Fasten Your Seat Belt – General Motors Files RICO Lawsuit Against Fiat Chrysler Automobiles

When President Obama took office, the American auto industry was on the brink of collapse.

General Motors Co. (NYSE: GM) filed a federal racketeering lawsuit yesterday against FCA (FCA US LLC and Fiat Chrysler Automobiles NV) and former FCA executives who have previously pled guilty in an ongoing federal corruption probe. The lawsuit alleges that a multi-year pattern of corruption at FCA undermined the integrity of the collective bargaining process, causing GM substantial damages. The UAW and its officials are not Defendants, however. At this point there are no credible estimates on potential requested damages but AutoInformed estimates they will  be in the billions of dollars.

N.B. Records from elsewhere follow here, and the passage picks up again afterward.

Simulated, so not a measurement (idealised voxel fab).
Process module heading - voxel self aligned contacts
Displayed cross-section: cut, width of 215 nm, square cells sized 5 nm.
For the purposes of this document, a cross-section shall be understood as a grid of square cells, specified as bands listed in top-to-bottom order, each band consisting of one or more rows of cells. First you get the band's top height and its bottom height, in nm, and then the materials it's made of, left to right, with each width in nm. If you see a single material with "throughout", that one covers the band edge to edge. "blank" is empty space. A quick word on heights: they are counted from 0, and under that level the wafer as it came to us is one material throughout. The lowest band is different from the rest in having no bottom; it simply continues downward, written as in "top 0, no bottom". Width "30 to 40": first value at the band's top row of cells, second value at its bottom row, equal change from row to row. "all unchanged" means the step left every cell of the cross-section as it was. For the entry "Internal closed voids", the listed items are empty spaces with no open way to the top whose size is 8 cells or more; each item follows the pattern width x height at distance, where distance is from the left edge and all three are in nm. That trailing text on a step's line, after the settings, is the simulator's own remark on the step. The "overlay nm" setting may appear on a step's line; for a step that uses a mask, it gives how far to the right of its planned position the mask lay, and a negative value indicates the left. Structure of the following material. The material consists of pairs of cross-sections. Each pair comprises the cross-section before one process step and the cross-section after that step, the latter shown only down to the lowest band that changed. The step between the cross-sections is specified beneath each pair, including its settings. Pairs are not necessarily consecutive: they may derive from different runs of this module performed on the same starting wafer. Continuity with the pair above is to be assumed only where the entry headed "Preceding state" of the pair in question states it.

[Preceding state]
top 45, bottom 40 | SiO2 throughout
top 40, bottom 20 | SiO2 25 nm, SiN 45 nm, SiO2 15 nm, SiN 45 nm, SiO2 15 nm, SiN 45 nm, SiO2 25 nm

The 95-page complaint filed with the United States Court Eastern District of Michigan is sweeping, complex and potentially far-reaching for both companies, the UAW and organized labor, as well as the ongoing consolidation or reordering of the automobile business. It plays against the financial crisis that was the backdrop of the taxpayer bailouts of bankrupt GM and Chrysler that saw the last major regrouping of the Detroit Three – one that is by no means conclusive. (Troubled Asset Relief Program – Total Cost $32B)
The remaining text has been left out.